Alternate Title: "How to start a collaborative writing project or die trying,"
Step 1: Lock yourself in your office, fire up Emacs, and write an initial draft from beginning to end yourself.
Step 2: Post it on the Internet.
Step 3: Encourage contributions and hands on feedback from your collaborators. Have a piece of cake.
You may thing that I'm kidding, but it's true. I think there's a misconception that the way to write something with other people follows a path that might look like: having a meeting to establish the common goals and an outline of what needs to get said, and then another meeting to divide up who is going to write want, and then people go back and write their little parts, and then you mash them all up and everyone rewrites their part till it meshes with the other parts, and then you pray it says what you need it to say, and doesn't need further revising--except it sort of dose, so you repeat the whole process over again, to revise the text, except with editing instead of writing. And because each stage requires endless conversation, when you don't have the benefit of face-to-face meetings, things can take a long time: so long, in fact, that most people will have probably lost interest long before something has been written. The short of it is that this method, though very democratic and open seeming, isn't.
I think there's a fear, that when a single person puts a lot of individual energy into a text (or any kind of project, really,) and doesn't consult with collaborators at every turn that it somehow becomes not a collaboration. This is emphatically not true. There is significant difference between endless group process and the collection of meaningful feedback; a real distinction between a text created with a process that involves many people, and a text that many people can agree represents their interest, purposes, and needs.
I think, though I'm not certain, that one could replace the words "writing" and "text" in the above, with "programing" and "code" but I don't know for sure.
At work, I have a moto: "you can't edit it if it doesn't exist yet." The more interesting thing, I think, in every context is when you go off into your own office, fire up the emacs, write something, and then say "so how does this look?" People sometimes say, "nice, but you used 'setup' as a verb in the third paragraph," or "ok, but you left out a section about flux capacitors in section two, and I think that's crucial for understanding most of section three," but these are problems that are fairly easily addressed.

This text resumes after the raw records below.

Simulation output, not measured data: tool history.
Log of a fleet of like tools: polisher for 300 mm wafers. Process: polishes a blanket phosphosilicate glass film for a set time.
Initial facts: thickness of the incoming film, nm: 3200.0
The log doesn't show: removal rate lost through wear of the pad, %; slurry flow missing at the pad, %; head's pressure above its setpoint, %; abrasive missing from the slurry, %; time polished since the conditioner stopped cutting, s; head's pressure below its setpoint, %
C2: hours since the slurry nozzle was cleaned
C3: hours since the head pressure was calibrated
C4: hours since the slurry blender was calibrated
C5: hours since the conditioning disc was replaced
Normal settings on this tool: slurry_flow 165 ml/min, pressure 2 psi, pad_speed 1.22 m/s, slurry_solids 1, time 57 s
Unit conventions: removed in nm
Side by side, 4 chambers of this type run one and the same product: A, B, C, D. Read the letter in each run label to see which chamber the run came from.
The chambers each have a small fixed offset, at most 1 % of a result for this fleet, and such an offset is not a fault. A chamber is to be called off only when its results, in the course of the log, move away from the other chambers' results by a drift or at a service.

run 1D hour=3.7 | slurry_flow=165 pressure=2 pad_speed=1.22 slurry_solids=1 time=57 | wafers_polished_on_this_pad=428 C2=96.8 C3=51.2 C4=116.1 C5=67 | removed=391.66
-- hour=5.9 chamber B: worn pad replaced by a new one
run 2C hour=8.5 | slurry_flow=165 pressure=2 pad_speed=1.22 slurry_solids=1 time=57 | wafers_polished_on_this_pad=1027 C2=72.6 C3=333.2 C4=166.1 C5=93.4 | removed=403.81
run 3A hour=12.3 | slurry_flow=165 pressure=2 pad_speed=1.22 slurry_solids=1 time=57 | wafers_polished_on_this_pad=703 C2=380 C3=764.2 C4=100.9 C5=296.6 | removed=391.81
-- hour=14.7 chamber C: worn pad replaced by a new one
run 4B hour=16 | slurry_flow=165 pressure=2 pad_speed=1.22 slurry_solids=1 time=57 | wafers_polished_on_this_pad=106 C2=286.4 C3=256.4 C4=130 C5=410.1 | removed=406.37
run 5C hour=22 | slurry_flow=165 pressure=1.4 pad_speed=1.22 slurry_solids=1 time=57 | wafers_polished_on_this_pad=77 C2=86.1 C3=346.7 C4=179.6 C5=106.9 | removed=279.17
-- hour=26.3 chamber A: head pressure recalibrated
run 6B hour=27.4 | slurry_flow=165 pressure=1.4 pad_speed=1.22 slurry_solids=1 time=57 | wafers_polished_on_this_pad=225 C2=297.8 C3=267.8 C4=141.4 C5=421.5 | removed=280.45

Now it could be the case that I'm just that awesome (unlikely), but I think it boils down to the fact that most people don't understand how to make texts. I also think that a lot of "group process," can be obsoleted by an individual who can produce something, and has a good sense of the group's desires, and who knows how to check in with various group members at the right moments. While these skills can be listed quite effectively, and it's true that there is no rocket science involved: some things are easier said than done.
Not every collaboration works, and there are a lot of variables at play in any situation where a group of people must come together to make something, but in nearly every situation beginning with "hey, I want make something with you, look at this draft," is better than "I was thinking about making something with you but I wanted to get your feedback first."